As I mentioned above I don’t have expert advice at my fingertips. The following therefore has a fair deal of deductions and assumptions. I’ll gladly stand corrected if it isn’t 100% accurate.

A gas pipeline is proposed to link the North South pipeline which joins the Mereenie and Palm Valley gas fields to power generators in Darwin with power generators at Newmont’s Tanami Gold Mining Operations. The Amadeus Basin to Darwin pipeline crosses the Tanami Road around 20Km East of Napperby Creek (where Tilmouth Well Roadhouse has been built).

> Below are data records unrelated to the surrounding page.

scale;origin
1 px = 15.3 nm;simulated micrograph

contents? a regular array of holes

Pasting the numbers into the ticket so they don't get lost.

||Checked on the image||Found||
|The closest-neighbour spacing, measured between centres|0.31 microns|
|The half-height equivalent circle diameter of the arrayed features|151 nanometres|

Newmont’s Mine at Callie near the Granites as a result of deep drilling is now believed to have a 20 year mine life in contrast to the 4 year mine life it has been operating under. “Mine life” is based on proven reserves and projected production rates which in turn are based on maximum return on investment projections.

The gas contracts with the Power and Water Authority will or already have expired as Darwin switches to gas from Impex’s huge off-shore Ichthys field.

Put simply, gas at half the cost of the diesel used by Newmont’s Tanami operations would yield far greater gas sales to the owner of the Amadeus Basin gas fields than selling no gas at all. Such is known as a win-win situation. Of course there are many other factors involved not least the cost and profitability of the pipeline.

The pipeline construction, operation and ownership is a third “business” which would join in the price negotiations. All three parties would bring experts to the table and after fierce negotiations come up with contracts which will be a win-win-win scenario.

So far so good- except sky-hooks have not yet been invented and a pipeline runs on land (or the sea floor). It just happens to be Aboriginal land. One would think a wonderful opportunity to inject some real wealth into Remote Aboriginal Australia, to enable it to be involved in defining and “Closing the Gap”. But neo-liberal capitalism doesn’t function that way. Just look at the Timor Gap.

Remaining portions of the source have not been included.